Why You Should Bring A Towel To The Grocery Store For Extra Savings
Sometimes, it can just feel impossible to catch a break on your grocery bill. Even the savviest of savvy shoppers can get stuck in the slog of smart shopping when food costs continue to rise. Whether the causes of inflation, climate, operating costs, strains on supply chain, or wildly profit-hungry corporate overlords are responsible, the end result is the same: higher prices for you to pay.
While some groceries may seem to stabilize in price in the coming year, the long view of food prices are not great, Bob. Per the USDA analysis of the Consumer Price Index (CPI) for food, 2025 is due to see an overall increase in food prices, up 2.4 percent from 2024. But fear not, weary and price-conscious shoppers. While there are plenty of sneaky ways grocery stores try to get you to spend money, there are also plenty of strategies to save money at the grocery store. Some of these tips and tricks require careful planning and comparison shopping. However, one grocery-bill saving strategy requires nothing more than a degree of boldness, and a humble towel.
Top towel advice from a top chef
Produce misters that sprinkle down droplets of water to the tune of "Singin' in the Rain" aren't doing so just to keep herbs and vegetables fresh. The excess water weight from the mist can contribute to higher per-pound produce prices, and as it turns out a well-placed towel on a too-wet bunch of carrots might mean the difference between saving serious cents on your produce purchases, or getting totally hosed.

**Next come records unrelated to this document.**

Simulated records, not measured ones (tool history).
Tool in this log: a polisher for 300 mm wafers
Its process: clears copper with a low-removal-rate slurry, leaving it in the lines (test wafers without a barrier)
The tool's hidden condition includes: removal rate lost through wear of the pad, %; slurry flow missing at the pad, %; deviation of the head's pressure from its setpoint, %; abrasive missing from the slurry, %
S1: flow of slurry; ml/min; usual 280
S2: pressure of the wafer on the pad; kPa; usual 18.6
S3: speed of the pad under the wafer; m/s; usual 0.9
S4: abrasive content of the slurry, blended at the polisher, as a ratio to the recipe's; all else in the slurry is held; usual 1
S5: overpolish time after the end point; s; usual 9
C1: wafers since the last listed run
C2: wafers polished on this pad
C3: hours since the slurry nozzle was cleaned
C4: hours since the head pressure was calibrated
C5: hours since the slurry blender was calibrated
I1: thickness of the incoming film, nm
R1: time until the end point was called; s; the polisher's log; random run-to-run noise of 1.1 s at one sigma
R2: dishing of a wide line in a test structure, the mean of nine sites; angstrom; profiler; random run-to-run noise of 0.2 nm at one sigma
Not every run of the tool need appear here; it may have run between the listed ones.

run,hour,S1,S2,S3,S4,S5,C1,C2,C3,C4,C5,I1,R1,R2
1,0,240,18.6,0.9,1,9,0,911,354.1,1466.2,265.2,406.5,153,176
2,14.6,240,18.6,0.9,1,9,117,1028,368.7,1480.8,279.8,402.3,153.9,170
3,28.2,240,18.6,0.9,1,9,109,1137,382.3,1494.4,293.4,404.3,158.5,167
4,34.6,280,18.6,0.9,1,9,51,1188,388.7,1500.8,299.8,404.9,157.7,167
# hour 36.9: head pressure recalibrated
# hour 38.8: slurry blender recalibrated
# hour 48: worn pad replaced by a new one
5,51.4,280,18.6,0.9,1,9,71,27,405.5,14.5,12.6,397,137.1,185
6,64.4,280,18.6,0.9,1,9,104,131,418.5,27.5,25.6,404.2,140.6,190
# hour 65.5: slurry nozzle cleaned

Using a towel to pat produce before you purchase may sound like a savings tip straight out of the Great Depression. In fact, the towel trick is actually clever advice from a top Chicago chef. "The rain they spray on veggies in the produce aisles is a game of money," Chef Steve Chiappetti told HuffPost, in an article featuring shopping advice from chefs, adding: "It's not necessarily just about keeping them fresh, but adding water weight to the scale."
Chiappetti is currently the executive chef at Chicago's The Albert restaurant, the house restaurant of Hotel EMC2. He's worked with a number of brands and hotel partners, as well as run his own highly recognized restaurants, including the now-shuttered American bistro Mango, which garnered him a James Beard Award nomination. If a top chef like Chiappetti shops for produce with a towel, home chefs should be encouraged to do the same.
Further towel tips, tricks, and caveats
There are grocery store towel best practices to follow when deploying this water weight-slashing, cost-cutting trick. First: Adhere to common sense, and keep expectations in check. Drying off an overly misted bunch of herbs isn't necessarily going to shave big bucks off of your grocery bill. However, you might save a small percentage, while preserving a priceless sense of finally getting one over on greedy grocery corporations.
Second: Keep it clean. Use paper towels in your mission to dry off droplets, dollars, and cents. Using a towel from home may draw disgust from store clerks who catch onto your game. Even a towel you freshly laundered could pick up pesky contaminants on your walk or drive to the grocery store. No one needs your dirty towel touching clean produce, and you don't need to become the frugal shopper shouting, "My towel is clean! I swear!" while a store manager forbids you from shopping for cilantro in their store ever again.
Third, only apply the towel trick to produce you actually plan on buying. This is for the sake of common courtesy, and to save on your own paper towel budget. British science fiction author Douglas Adams famously wrote in "The Hitchhiker's Guide to the Galaxy" that "[a] towel, it says, is about the most massively useful thing an interstellar hitchhiker can have." To that end, a paper towel might be the most useful thing a smart produce shopper can have, but only if used judiciously.